Adds four Criterion.rs benchmark suites to measure hot-path performance
and demonstrate the impact of Sprints 1–3 optimizations:
- benches/protocol.rs — Command & StatusMessage serialize/deserialize
- benches/bandwidth.rs — BandwidthState atomics, budget, interval math
- benches/tcp_rx_scan.rs — memchr SIMD scan vs naive O(n) loop (55× faster
on 256KB buffers with status at end)
- benches/ecsrp5.rs — WCurve::new() heavy math vs cached LazyLock
(~123,000× faster access)
Also adds BENCHMARKS.md with usage instructions and example results.
Visibility changes (bench-only):
- scan_status_message is now pub (was #[cfg(test)] only)
- WCurve and WCURVE are now pub in ecsrp5.rs
dev-dependencies: criterion + pprof (optional flamegraph support)
1.9 KiB
Benchmarks
This project uses Criterion.rs for performance benchmarking and regression detection.
Running Benchmarks
Run all benchmarks:
cargo bench
Run a specific benchmark suite:
cargo bench --bench protocol
cargo bench --bench bandwidth
cargo bench --bench tcp_rx_scan
cargo bench --bench ecsrp5
Run in "quick" mode (fewer iterations, useful for development):
cargo bench --bench tcp_rx_scan -- --quick
Benchmark Suites
protocol — Protocol Serialization
Measures the zero-allocation serialization/deserialization of Command (16 bytes) and StatusMessage (12 bytes) structs.
bandwidth — Bandwidth State Atomics
Measures BandwidthState hot-path operations: fetch_add, spend_budget, calc_send_interval, advance_next_send, and summary.

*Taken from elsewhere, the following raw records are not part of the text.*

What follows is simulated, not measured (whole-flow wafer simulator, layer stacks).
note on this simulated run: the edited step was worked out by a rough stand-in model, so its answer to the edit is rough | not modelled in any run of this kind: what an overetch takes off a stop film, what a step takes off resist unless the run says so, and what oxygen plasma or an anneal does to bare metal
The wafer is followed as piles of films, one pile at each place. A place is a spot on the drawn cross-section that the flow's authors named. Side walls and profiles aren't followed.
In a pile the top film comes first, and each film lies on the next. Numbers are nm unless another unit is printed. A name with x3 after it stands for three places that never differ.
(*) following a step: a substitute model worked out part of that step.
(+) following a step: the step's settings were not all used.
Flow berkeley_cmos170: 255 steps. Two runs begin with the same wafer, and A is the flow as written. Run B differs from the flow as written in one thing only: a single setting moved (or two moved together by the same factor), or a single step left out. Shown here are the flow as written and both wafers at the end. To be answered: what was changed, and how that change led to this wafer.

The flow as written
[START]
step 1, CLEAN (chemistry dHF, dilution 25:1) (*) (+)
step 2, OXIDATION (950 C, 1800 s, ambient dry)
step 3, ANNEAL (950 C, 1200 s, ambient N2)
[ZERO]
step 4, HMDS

tcp_rx_scan — TCP RX Status Message Scan
Compares the optimized memchr-based scan against the old naive O(n) byte-by-byte loop on 256KB buffers. Key scenarios:
- All zeros (common case — data packets contain no status)
- Status at start
- Status at end (worst case for naive scan)
- Split messages (status spans two TCP reads)
ecsrp5 — EC-SRP5 Curve Construction
Compares WCurve::new() (heavy BigUint modular arithmetic) against the cached &*WCURVE access to demonstrate the Sprint 1 optimization.
Interpreting Results
Criterion generates HTML reports in target/criterion/. Open target/criterion/report/index.html after running benchmarks to view interactive charts.
Example results (Apple M3 Pro, release profile):
| Benchmark | Naive/Uncached | Optimized/Cached | Speedup |
|---|---|---|---|
| TCP RX scan 256KB (status at end) | 251 µs | 4.5 µs | ~55× |
| WCurve construction | 126 µs | 1.0 ns | ~123,000× |
| Command serialize | — | 7.7 ns | — |
Bandwidth fetch_add |
— | ~1 ns | — |